Disclaimer of Warranties. THE APPLICATION IS PROVIDED TO LICENSEE “AS IS” AND WITH ALL FAULTS AND DEFECTS WITHOUT WARRANTY OF ANY KIND. TO THE MAXIMUM EXTENT PERMITTED UNDER APPLICABLE LAW, COMPANY, ON ITS OWN BEHALF AND ON BEHALF OF ITS AFFILIATES AND ITS AND THEIR RESPECTIVE LICENSORS AND SERVICE PROVIDERS, EXPRESSLY DISCLAIMS ALL WARRANTIES, WHETHER EXPRESS, IMPLIED,
STATUTORY OR OTHERWISE, WITH RESPECT TO THE APPLICATION, INCLUDING ALL IMPLIED WARRANTIES OF MERCHANTABILITY, FITNESS FOR A PARTICULAR PURPOSE, TITLE AND NON-INFRINGEMENT, AND WARRANTIES THAT MAY ARISE OUT OF COURSE OF DEALING, COURSE OF PERFORMANCE, USAGE OR TRADE PRACTICE. WITHOUT LIMITATION TO THE FOREGOING, COMPANY PROVIDES NO WARRANTY OR UNDERTAKING, AND MAKES NO REPRESENTATION OF ANY KIND THAT THE APPLICATION WILL MEET YOUR REQUIREMENTS, ACHIEVE ANY INTENDED RESULTS, BE COMPATIBLE OR WORK WITH ANY OTHER SOFTWARE, APPLICATIONS, SYSTEMS OR SERVICES, OPERATE WITHOUT INTERRUPTION, MEET ANY PERFORMANCE OR RELIABILITY STANDARDS OR BE ERROR FREE OR THAT ANY ERRORS OR DEFECTS CAN OR WILL BE CORRECTED.
SOME JURISDICTIONS DO NOT ALLOW THE EXCLUSION OF OR LIMITATIONS ON IMPLIED WARRANTIES OR THE LIMITATIONS ON THE APPLICABLE STATUTORY RIGHTS OF A CONSUMER, SO SOME OR ALL OF THE ABOVE EXCLUSIONS AND LIMITATIONS MAY NOT APPLY TO YOU.
Limitation of Liability. TO THE FULLEST EXTENT PERMITTED BY APPLICABLE LAW, IN NO EVENT WILL COMPANY OR ITS AFFILIATES, OR ANY OF ITS OR THEIR RESPECTIVE LICENSORS OR SERVICE PROVIDERS, HAVE ANY LIABILITY ARISING FROM OR RELATED TO YOUR USE OF OR INABILITY TO USE THE APPLICATION OR THE CONTENT AND SERVICES FOR:
(a) PERSONAL INJURY, PROPERTY DAMAGE, LOST PROFITS, COST OF SUBSTITUTE GOODS OR SERVICES, LOSS OF DATA, LOSS OF GOODWILL, BUSINESS INTERRUPTION, COMPUTER FAILURE OR MALFUNCTION OR ANY OTHER CONSEQUENTIAL, INCIDENTAL, INDIRECT, EXEMPLARY, SPECIAL OR PUNITIVE DAMAGES
(b) DIRECT DAMAGES IN AMOUNTS THAT IN THE AGGREGATE EXCEED THE AMOUNT ACTUALLY PAID BY YOU FOR THE APPLICATION.

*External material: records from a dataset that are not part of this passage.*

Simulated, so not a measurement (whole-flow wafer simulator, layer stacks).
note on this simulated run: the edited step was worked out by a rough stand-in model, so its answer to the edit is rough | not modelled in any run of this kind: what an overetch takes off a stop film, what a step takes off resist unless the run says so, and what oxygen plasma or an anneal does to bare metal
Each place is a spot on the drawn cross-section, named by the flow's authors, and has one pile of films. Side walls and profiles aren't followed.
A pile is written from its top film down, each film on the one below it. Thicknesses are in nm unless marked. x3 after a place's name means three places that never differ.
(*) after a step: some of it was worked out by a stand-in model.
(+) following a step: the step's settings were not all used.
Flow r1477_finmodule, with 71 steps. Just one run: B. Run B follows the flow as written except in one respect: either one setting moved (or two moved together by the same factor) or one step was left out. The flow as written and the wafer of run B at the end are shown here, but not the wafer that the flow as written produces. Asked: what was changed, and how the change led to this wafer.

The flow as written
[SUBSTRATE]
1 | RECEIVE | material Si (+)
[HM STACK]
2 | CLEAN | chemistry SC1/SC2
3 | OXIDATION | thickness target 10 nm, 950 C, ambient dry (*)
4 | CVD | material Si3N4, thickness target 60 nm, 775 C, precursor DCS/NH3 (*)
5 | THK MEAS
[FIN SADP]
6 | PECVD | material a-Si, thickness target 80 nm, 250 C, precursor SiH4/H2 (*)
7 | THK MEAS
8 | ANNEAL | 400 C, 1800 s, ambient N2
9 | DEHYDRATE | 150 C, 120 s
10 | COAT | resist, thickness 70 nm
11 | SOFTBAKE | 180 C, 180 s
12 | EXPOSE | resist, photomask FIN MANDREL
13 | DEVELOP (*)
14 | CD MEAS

THE FOREGOING LIMITATIONS WILL APPLY WHETHER SUCH DAMAGES ARISE OUT OF BREACH OF CONTRACT, TORT (INCLUDING NEGLIGENCE) OR OTHERWISE AND REGARDLESS OF WHETHER SUCH DAMAGES WERE FORESEEABLE OR COMPANY WAS ADVISED OF THE POSSIBILITY OF SUCH DAMAGES. SOME JURISDICTIONS DO NOT ALLOW CERTAIN LIMITATIONS OF LIABILITY SO SOME OR ALL OF THE ABOVE LIMITATIONS OF LIABILITY MAY NOT APPLY TO YOU. 00554627-1 6
Indemnification. You agree to indemnify, defend and hold harmless Company and its officers, directors, employees, agents, affiliates, successors and assigns from and against any and all losses, damages, liabilities, deficiencies, claims, actions, judgments, settlements, interest, awards, penalties, fines, costs, or expenses of whatever kind, including attorneys’ fees, arising from or relating to your use or misuse of the Application or your breach of this Agreement. Furthermore, you agree that Merchantech Inc assumes no responsibility for the content you submit or make available through this Application.
Export Regulation. The Application may be subject to US export control laws, including the US Export Administration Act and its associated regulations. You shall not, directly or indirectly, export, re-export or release the Application to, or make the Application accessible from, any jurisdiction or country to which export, re-export or release is prohibited by law, rule or regulation. You shall comply with all applicable federal laws, regulations and rules, and complete all required undertakings (including obtaining any necessary export license or other governmental approval), prior to exporting, re-exporting, releasing or otherwise making the Application available outside the US.
Clover and its affiliates are not responsible or liable to you in any way with respect to your use of the Application.
Severability. If any provision of this Agreement is illegal or unenforceable under applicable law, the remainder of the provision will be amended to achieve as closely as possible the effect of the original term and all other provisions of this Agreement will continue in full force and effect.
Governing Law. This Agreement is governed by and construed in accordance with the internal laws of the state of California without giving effect to any choice or conflict of law provision or rule. Any legal suit, action or proceeding arising out of or related to this Agreement or the Application shall be instituted exclusively in the federal courts of the United States in the State of California and county San Joaquin. You waive any and all objections to the exercise of jurisdiction over you by such courts and to venue in such courts.
18. Waiver. No failure to exercise, and no delay in exercising, on the part of either party, any right or any power hereunder shall operate as a waiver thereof, nor shall any single or partial exercise of any right or power hereunder preclude further exercise of that or any other right hereunder. In the event of a conflict between this Agreement and any applicable purchase or other terms, the terms of this Agreement shall govern.